From an eco-friendly resort carved into the mountains to futuristic overwater villas with views to rival the Maldives and new mangrove habitats, the kingdom's flagship coastal destination is rapidly taking shape.
One of the most important landmarks at the location is the new Red Sea International Airport, which will welcome its first leisure passengers – on domestic flights from Riyadh and Jeddah – this year.
“The Red Sea International Airport is progressing as planned and is on track to start receiving its first domestic flights later this year,” said Red Sea Global, the Public Investment Fund responsible for the project.
Designed by Foster + Partners and inspired by the colours of the surrounding desert landscape, the cantilever-roofed airport will imitate the experience of a private aircraft terminal with smaller spaces and personalised service. It will also be the region's first carbon-neutral airport.
Hotel rooms carved into rock and futuristic overwater pods
Desert Rock, an ultra-luxury resort at the destination is halfway ready to welcome guests with 10 signature rooms carved into the cliff and interiors excavated from rock. Set in a hidden valley and surrounded by mountains, the resort blends into its location and offers uninterrupted views of the dramatic desert landscape. The resort's ground-level wadi villas are also nearly ready to receive guests.
On the futuristic Sheybarah Island – one of 92 isles that make up the coastal destination – 38 reflective overwater orb villas have been constructed.
A 45-minute boat ride from the mainland, the island has a 30-metre reef drop-off right by the beach, which will appeal to those who love to explore the ocean. A luxury spa and two speciality restaurants have also been constructed on the island.

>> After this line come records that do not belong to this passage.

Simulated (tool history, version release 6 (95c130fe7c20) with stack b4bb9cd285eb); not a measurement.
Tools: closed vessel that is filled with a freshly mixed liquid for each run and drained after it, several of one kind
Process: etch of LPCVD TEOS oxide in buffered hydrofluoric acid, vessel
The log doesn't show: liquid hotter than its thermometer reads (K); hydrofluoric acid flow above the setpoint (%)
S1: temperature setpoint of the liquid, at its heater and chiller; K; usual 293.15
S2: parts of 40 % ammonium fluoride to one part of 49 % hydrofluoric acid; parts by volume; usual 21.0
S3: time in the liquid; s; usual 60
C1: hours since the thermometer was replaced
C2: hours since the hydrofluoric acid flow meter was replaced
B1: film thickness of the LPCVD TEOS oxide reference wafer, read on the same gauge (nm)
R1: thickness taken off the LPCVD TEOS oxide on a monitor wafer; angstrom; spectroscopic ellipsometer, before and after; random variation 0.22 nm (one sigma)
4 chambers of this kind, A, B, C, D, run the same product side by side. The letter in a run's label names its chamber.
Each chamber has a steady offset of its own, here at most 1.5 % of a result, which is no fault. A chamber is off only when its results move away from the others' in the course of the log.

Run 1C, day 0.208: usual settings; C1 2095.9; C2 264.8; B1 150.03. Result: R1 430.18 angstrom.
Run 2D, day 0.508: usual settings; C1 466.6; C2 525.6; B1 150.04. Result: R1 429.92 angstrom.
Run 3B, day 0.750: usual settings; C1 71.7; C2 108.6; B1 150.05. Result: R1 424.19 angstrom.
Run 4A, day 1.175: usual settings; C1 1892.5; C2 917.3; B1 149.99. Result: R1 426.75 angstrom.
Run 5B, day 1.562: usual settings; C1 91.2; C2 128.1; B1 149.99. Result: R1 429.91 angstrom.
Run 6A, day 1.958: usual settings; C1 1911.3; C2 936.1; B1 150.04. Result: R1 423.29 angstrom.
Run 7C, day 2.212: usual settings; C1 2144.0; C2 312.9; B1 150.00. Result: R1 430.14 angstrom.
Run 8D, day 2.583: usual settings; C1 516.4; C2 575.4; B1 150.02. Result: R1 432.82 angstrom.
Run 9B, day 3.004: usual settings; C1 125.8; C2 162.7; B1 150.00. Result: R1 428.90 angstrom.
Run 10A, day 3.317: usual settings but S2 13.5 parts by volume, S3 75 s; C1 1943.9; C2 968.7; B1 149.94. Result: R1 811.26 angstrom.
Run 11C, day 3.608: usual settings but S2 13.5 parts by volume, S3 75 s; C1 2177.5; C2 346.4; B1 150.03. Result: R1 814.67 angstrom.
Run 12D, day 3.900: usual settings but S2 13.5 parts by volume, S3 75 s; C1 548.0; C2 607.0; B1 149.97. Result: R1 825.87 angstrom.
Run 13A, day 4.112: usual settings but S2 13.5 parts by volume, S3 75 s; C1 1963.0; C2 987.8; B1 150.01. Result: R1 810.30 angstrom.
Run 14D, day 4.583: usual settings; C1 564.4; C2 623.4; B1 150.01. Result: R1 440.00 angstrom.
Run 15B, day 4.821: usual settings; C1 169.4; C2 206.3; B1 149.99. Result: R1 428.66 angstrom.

Shura Island – the main hub of the Red Sea development – has 11 luxury resorts under construction including Jumeirah The Red Sea, The Red Sea Edition and Raffles Red Sea. Connected to the mainland by a 3.3km crossing – Saudi Arabia's longest internal bridge – the island is naturally shaped like a dolphin. It will also have a luxury marina and an 18-hole championship golf course. The golf clubhouse has already been built.
Developers are now working to enhance the surrounding coastline of the isle, including creating new beaches and mangrove habitats to support native fauna and flora.
Sustainability has been key to the project from the outset and progress is being made on this front. About 760,000 photovoltaic panels, which will power phase one of the development, have already been installed.
Travellers can book stays at Six Senses Southern Dunes
One of five solar farms in the destination is near Six Senses Southern Dunes, The Red Sea, and utilities at this luxury inland resort are already being entirely powered by the plant’s clean energy.
No confirmed opening date has been announced for the property, which will be the first to open in the destination, but bookings are being taken on the hotel's website for stays from December 1.
"We stand at the brink of an extraordinary moment as we prepare to unveil The Red Sea destination to the world," said John Pagano, group chief executive at Red Sea Global.
"In six years, we have made exceptional progress, creating exquisite resorts and best-in-class sustainable infrastructure in a remote location, demonstrating innovation in line with our regenerative approach and commitment to responsible development."
Phase one will open with the international airport and three hotels – The St Regis Red Sea Resort, Nujuma, a Ritz-Carlton Reserve and the aforementioned Six Senses.
When fully completed in 2030, the project will feature 50 resorts and 8,000 hotel rooms spread over 22 islands and six inland sites.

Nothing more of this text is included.